The Value of the Millennials in Your Workforce
A lot has been written about workforce development anxiety in Canada. How when the Boomers retire, the world as we know it will grind to a halt. Because, they have all the experience and therefore when they walk out the office, or exit the company doors, there goes the knowledge and experience of the entire generation and how it will affect company operations.
To an extent, there is perhaps some truth to this angst. But from a Boomer’s perspective, I have to remind you that there is a lot to be thankful for when it comes to millennials. First, they are a generation that has been through the 2008/09 market crash. It may have not affected them directly, but certainly they have heard about it, particularly from their parents and other adults who were in the workforce at the time.
They also grew up in a time where post secondary education was heralded as a sure thing for career success. And they were part of a generation that had to deal with the stress of making grades to get into their preferred choice of education. Plus, they were trained to use the computer, then their phone, as their communication tool of choice. And they embraced the Internet. They had no choice, because assignments needed to be retrieved online and also submitted in the same fashion.
Now that they are part of the workforce, if they have been able to find a job that is, they are equipped with a vast arsenal of knowledge and techniques that Gen Xs and Boomers wish they had. Millennials know software, computers, mobile devices, new ways of retrieving information – and new way of disseminating information, how to act responsibly online, how to develop relationships without ever meeting people, and still have a life.
And because of all the challenges they have encountered along the way, moving from msn type texting when they were still in elementary school, to full fledged Facebook dependencies and anxieties, to getting their (fake) news from Twitter today, they have had to deal with some important realities.
Millennials were asked to invest in running up large student loans to ensure their success in life, which turned out to be somewhat of a myth (also check out this article about Millennials on Inc. magazine). One should not be surprised that they have a hard time trusting their older employers that in due course they will be alright. From their perspective, having been told that they need 5-7 careers in their lifetime, who should they believe?

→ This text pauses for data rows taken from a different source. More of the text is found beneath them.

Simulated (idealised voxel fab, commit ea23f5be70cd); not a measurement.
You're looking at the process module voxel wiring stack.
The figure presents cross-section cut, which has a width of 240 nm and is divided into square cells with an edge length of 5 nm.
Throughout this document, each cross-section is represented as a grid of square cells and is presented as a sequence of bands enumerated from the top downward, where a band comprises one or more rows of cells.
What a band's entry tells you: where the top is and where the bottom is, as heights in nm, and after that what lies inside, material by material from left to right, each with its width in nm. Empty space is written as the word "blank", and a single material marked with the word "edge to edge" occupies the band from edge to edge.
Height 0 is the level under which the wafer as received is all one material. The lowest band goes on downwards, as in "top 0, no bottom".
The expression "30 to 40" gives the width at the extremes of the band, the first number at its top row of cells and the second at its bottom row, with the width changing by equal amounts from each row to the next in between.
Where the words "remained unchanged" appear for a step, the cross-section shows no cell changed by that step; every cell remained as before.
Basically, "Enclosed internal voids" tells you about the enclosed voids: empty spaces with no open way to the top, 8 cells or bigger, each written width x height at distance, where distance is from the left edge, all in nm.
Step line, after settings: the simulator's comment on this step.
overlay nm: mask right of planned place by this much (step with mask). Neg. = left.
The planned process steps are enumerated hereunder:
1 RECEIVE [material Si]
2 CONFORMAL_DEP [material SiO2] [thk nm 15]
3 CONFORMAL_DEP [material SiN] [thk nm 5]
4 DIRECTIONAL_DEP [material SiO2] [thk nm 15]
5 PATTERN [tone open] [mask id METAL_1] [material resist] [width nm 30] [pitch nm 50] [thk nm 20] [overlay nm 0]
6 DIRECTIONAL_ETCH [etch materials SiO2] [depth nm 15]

I just hope that they will find a career that is rewarding as mine, because from my experience, the Millennials could be possibly the brightest generation that has come along in some time. If only the Boomers cut them some slack and give them an opportunity to proof themselves, we’re going to be much further ahead.
Perhaps I’m more exposed to their smarts than most people, since they have a big presence in my day-to-day work environment, but I for one have a lot of confidence that they are the generation we all can count on to ensure that our future is as bright as our past.